About this Cloud Hub Solution:
Broken links can be detrimental to your website's user experience and search engine visibility. Google discourages broken links and downgrades your SEO reputation accordingly. To avoid this, it's essential to ensure that your website doesn't contain links to broken content or non-functional pages.
The 404 Watch API is a powerful link checker that can help you identify and fix broken links on your website. With its advanced features, you can:
- Respect nofollow attributes and check external links
- Discard query parameters and hash parameters
- Check images, JS, and CSS files for broken links
- Whitelist and exclude domains from checking
- Trigger a callback URL when the link checking is done, or poll the results
Whitelisting Domains
If you have multiple domains served from a single site, you can add them to the whitelisted domains list while creating the link checker job. This will treat them as internal resources.
Excluding domains and URLs from checking
You can exclude specific domains from link checking by adding them to the excluded_domains_list or excluded_urls_list variables while creating the link checker job.
Callback when finished
Link checking can be a time-consuming process, especially if you have multiple URLs and assets on your site. To address this, the 404 Watch API uses an asynchronous approach.
You can create a link checking job using the POST /job endpoint and receive an ID in response. You can then poll the GET /job/{id} endpoint to monitor the ongoing link checking process or retrieve the results for finished jobs.
Alternatively, you can provide a callback URL when creating the link checker job via the POST /job endpoint. This will allow the API to call the provided callback URL (via HTTP POST) automatically when the process is completed.
You can also provide a callback_security variable when creating the link checker job, which will be placed in the HTTP header using the X-Callback-Secret header. This can be used for authentication purposes.
Sample Request for creating a new link checker job
Below is a sample request that can be sent to the POST /job endpoint. It includes various configuration parameters for optimizing the link checking process.
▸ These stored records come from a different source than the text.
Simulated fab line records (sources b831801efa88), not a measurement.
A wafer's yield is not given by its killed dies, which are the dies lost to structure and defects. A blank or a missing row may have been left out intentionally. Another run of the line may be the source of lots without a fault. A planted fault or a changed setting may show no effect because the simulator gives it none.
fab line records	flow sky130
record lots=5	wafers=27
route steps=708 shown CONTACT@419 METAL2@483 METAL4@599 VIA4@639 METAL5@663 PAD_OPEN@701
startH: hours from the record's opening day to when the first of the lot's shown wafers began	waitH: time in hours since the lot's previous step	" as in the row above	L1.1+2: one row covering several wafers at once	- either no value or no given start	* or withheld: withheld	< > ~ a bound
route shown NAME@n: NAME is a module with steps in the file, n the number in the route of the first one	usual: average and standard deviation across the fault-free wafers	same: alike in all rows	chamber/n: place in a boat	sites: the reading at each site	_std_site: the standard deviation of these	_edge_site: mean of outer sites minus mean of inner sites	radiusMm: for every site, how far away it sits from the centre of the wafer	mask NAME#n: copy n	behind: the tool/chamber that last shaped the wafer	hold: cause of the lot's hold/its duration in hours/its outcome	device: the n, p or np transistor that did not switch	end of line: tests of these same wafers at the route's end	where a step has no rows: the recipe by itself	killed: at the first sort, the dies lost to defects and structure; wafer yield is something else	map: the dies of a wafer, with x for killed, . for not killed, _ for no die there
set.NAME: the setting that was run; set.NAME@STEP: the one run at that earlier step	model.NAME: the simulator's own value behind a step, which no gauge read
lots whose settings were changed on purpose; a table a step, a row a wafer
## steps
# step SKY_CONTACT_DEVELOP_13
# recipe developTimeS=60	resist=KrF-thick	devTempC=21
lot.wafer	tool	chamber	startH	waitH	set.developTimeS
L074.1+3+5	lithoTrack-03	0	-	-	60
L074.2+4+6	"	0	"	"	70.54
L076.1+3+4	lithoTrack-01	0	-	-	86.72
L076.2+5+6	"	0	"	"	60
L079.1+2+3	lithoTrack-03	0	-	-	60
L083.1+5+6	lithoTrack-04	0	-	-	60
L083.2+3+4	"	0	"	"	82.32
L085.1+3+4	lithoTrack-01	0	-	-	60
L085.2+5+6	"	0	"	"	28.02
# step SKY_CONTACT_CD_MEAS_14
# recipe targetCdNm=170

curl --location --request POST 'https://api.apilayer.com/404_watch/job' \--header 'Content-Type: application/json' \--header 'apikey: YOUR API KEY' \--data-raw '{ "url": "https://p1.rs", "levels": 2, "fetch_external": false, "check_images": false, "check_css": true, "callback": "https://mydomain.com/callback", "callback_secret": "supersecret_key", "check_js": true, "whitelisted_domains_list": [ "apilayer.com" ]}'
When called you'll get a response such as below:
{ "id": "c3f7b23e-a239-4af4-b9ec-698a3a6d0a21"}
You can use this id for querying the results via GET /job/{id} endpoint.
curl --location --request GET 'https://api.apilayer.com/404_watch/job/c3f7b23e-a239-4af4-b9ec-698a3a6d0a21' \--header 'apikey: YOUR API KEY'
The response contains comprehensive details about the ongoing process and the results. See below:
{ "id": "c3f7b23e-a239-4af4-b9ec-698a3a6d0a21", "created_at": 1609681539, "status": "finished", "url": "https://apilayer.com", "progress": { "discovered": 117, "checked": 117, "percentage": 100.0 }, "status_codes": { "503": 4, "200": 110 }, "content_types": { "image/svg+xml": 10, "image/png": 25, "text/css": 6, "text/html": 60, "image/jpeg": 5, "application/javascript": 8, "application/x-javascript": 1 }, "options": { "callback_secret": null, "check_css": true, "max_levels": 3, "check_js": true, "max_links": 1000, "excluded_domains_list": [], "fetch_nofollow": false, "excluded_urls_list": [], "fetch_external": true, "whitelisted_domains_list": "assets.apilayer.com", "omit_query_params": false, "callback": null, "omit_hash_params": true, "check_images": true }}
Date variables above (created_at) are timestamps. Getting the details for each link that is checked. If you wish to get all the links that is discovered and been checked using the GET /job/{id}/links endpoint. See the following example.
curl --location --request GET 'https://api.apilayer.com/404_watch/job/c3f7b23e-a239-4af4-b9ec-698a3a6d0a21/links' \--header 'apikey: YOUR KEY'
The response contains all the links as well as the details for content types and http status codes. You may filter and use it the way you desire.
{ "job_id": "d0de484e-c18f-4ee8-b84e-4ba63907e283", "status": "finished", "created_at": 1609681539, "links": [ { "url": "https://apilayer.com", "content_type": "text/html", "is_timeout": false, "http_status": 200, "fetched_at": 1609681563 }, { "url": "https://assets.apilayer.com/apis/image_similarity.png", "content_type": "image/png", "is_timeout": false, "http_status": 200, "fetched_at": 1609681578 }, { "url": "https://apilayer.com/marketplace/description/textgears-api", "content_type": "text/html", "is_timeout": false, "http_status": 200, "fetched_at": 1609681592 }, { "url": "https://apilayer.com/marketplace/category/text-processing-apis", "content_type": "text/html", "is_timeout": false, "http_status": 200, "fetched_at": 1609746185 }, { "url": "https://js.hs-scripts.com/7564526.js", "content_type": "application/javascript", "is_timeout": false, "http_status": 200, "fetched_at": 1609746223 }, { "url": "https://apilayer.com/marketplace/tag/spelling", "content_type": "text/html", "is_timeout": false, "http_status": 200, "fetched_at": 1609746233 }, { "url": "https://apilayer.com/marketplace/tag/text-tools", "content_type": "text/html", "is_timeout": false, "http_status": 200, "fetched_at": 1609746256 }, { "url": "https://textgears.com/assets/img/logos/apple/120.png", "content_type": "image/png", "is_timeout": false, "http_status": 200, "fetched_at": 1609746270 }, { "url": "https://apilayer.com/assets/css/documentation.css?6", "content_type": "text/css", "is_timeout": false, "http_status": 200, "fetched_at": 1609746374 }, { "url": "https://apilayer.com/assets/js/marketplace/marketplace.js?52", "content_type": "application/javascript", "is_timeout": false, "http_status": 200, "fetched_at": 1609746577 } ], "query": { "limit": 10, "offset": 0, "page": 0, "total_count": 117 }}